Gradient Boosting Trees for Classification: A Beginner’s Guide

Introduction

Machine learning algorithms require more than just fitting models and making predictions to improve accuracy. Nowadays, most winning models in the industry or in competitions have been using Ensemble Techniques to perform better. One such technique is Gradient Boosting.

This article will mainly focus on understanding how Gradient Boosting Trees works for classification problems. We will also discuss about some important parameters, advantages and disadvantages associated with this method. Before that, let us get a brief overview of Ensemble methods.

What are Ensemble Techniques ?

Bias and Variance — While building any model, our objective is to optimize both variance and bias but in the real-world scenario, one comes at the cost of the other. It is important to understand the trade-off and figure out what suits our use case.

Ensembles are built on the idea that a collection of weak predictors, when combined, give a final prediction which performs much better than the individual ones. Ensembles can be of two types —

i) Bagging — Bootstrap Aggregation or Bagging is a ML algorithm in which a number of independent predictors are built by taking samples with replacement. The individual outcomes are then combined by average (Regression) or majority voting (Classification) to derive the final prediction. A widely used algorithm in this space is Random Forest.

ii) Boosting — Boosting is a ML algorithm in which the weak learners are converted into strong learners. Weak learners are classifiers which always perform slightly better than chance irrespective of the distribution over the training data. In Boosting, the predictions are sequential wherein each subsequent predictor learns from the errors of the previous predictors. Gradient Boosting Trees (GBT) is a commonly used method in this category.

Fig 1. Bagging (independent predictors) vs. Boosting (sequential predictors)
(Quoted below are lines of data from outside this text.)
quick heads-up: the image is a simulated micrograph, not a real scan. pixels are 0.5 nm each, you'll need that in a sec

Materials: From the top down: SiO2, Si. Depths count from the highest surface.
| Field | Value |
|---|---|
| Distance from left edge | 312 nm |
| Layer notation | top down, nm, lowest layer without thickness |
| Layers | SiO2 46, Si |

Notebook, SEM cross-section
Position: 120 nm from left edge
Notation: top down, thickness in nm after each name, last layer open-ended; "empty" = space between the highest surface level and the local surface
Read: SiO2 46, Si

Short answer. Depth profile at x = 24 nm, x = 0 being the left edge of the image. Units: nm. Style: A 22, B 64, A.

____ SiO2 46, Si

Performance comparison of these two methods in reducing Bias and Variance — Bagging has many uncorrelated trees in the final model which helps in reducing variance. Boosting will reduce variance in the process of building sequential trees. At the same time, its focus remains on bridging the gap between the actual and predicted values by reducing residuals, hence it also reduces bias.

Fig 2. Gradient Boosting Algorithm

What is Gradient Boosting ?

It is a technique of producing an additive predictive model by combining various weak predictors, typically Decision Trees.

Gradient Boosting Trees can be used for both regression and classification. Here, we will use a binary outcome model to understand the working of GBT.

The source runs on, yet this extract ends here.